CSBDeep / CSBDeep_website

40 stars 3 forks source link

Negative Array Size exception (Fiji/Windows x64) #6

Open msymeonides opened 6 years ago

msymeonides commented 6 years ago

I am trying to run 3D Denoising (Tribolium) in Fiji on Windows 10 x64. It works fine (actually works beautifully) on a small dataset (500 x 900 x 45, 16-bit, 39 MB), but fails on a much larger one (12900 x 2048 x 116, 16-bit, 5.7 GB) with the following error:

[Thu Jun 07 11:12:16 EDT 2018] [ERROR] [] Module threw exception
java.lang.NegativeArraySizeException
    at mpicbg.csbd.normalize.PercentileNormalizer.percentiles(PercentileNormalizer.java:113)
    at mpicbg.csbd.normalize.PercentileNormalizer.prepareNormalization(PercentileNormalizer.java:99)
    at mpicbg.csbd.commands.CSBDeepCommand.normalizeInput(CSBDeepCommand.java:303)
    at mpicbg.csbd.commands.CSBDeepCommand.runInternal(CSBDeepCommand.java:257)
    at mpicbg.csbd.commands.CSBDeepCommand.run(CSBDeepCommand.java:241)
    at mpicbg.csbd.commands.NetTribolium.run(NetTribolium.java:100)
    at org.scijava.command.CommandModule.run(CommandModule.java:199)
    at org.scijava.module.ModuleRunner.run(ModuleRunner.java:168)
    at org.scijava.module.ModuleRunner.call(ModuleRunner.java:127)
    at org.scijava.module.ModuleRunner.call(ModuleRunner.java:66)
    at org.scijava.thread.DefaultThreadService$3.call(DefaultThreadService.java:238)
    at java.util.concurrent.FutureTask.run(FutureTask.java:266)
    at java.util.concurrent.ThreadPoolExecutor.runWorker(ThreadPoolExecutor.java:1149)
    at java.util.concurrent.ThreadPoolExecutor$Worker.run(ThreadPoolExecutor.java:624)
    at java.lang.Thread.run(Thread.java:748)

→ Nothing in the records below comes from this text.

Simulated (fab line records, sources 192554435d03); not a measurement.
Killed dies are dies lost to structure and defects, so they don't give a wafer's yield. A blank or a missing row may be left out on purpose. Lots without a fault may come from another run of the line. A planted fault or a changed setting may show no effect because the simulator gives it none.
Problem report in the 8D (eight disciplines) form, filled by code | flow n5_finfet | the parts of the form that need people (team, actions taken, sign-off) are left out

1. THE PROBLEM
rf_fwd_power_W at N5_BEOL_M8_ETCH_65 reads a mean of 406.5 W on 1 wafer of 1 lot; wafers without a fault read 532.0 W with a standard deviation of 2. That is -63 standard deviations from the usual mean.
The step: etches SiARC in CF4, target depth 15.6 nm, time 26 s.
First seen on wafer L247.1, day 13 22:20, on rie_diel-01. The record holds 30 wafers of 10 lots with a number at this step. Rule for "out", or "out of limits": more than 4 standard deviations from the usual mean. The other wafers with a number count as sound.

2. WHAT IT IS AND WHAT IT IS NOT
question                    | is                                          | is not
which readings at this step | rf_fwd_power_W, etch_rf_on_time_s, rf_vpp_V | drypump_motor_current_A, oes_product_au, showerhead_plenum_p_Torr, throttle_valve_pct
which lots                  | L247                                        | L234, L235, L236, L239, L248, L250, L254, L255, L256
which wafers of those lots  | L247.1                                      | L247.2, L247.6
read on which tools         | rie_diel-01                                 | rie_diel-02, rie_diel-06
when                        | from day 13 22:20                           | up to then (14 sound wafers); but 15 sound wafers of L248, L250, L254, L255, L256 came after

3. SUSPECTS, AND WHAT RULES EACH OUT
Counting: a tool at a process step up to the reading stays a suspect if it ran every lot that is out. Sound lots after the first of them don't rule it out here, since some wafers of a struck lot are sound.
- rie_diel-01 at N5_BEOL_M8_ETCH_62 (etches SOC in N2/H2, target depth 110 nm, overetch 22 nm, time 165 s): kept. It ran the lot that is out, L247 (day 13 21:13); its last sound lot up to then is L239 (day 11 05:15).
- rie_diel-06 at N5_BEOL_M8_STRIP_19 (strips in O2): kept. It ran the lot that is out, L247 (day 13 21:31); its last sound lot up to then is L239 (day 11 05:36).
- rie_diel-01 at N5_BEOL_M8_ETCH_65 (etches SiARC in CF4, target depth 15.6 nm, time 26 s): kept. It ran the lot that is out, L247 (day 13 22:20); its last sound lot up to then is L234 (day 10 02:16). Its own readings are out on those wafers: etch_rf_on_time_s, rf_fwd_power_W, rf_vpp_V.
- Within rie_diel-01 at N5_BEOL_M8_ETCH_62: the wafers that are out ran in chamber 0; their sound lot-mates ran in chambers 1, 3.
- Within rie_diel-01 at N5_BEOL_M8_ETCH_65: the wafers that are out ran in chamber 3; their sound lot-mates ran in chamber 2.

I have tried tweaking the number of tiles, anywhere from 1 up to 128, but always get the same exception. The overlap is set to 32. I am running Java 1.8.0_161 and Fiji is updated (1.52c). The PC is a dual Xeon with 128 GB RAM and the data is hosted on an SSD RAID.

Can't think of what is different about the data other than the size. It was acquired with the same instrument and almost identical settings (only real difference is the voxel depth in the working dataset is 1.5 um while in the failing dataset it is 2 um), and the SNR is pretty similar in both datasets, that is, they are both very noisy, I'm just looking at nuclei (15 or so in the working dataset, several thousand in the failing one).

I cropped the failing dataset down to 1000 x 1000 x 45, 86 MB, and it works...

fjug commented 6 years ago

Thanks for your report, we will look into that ASAP.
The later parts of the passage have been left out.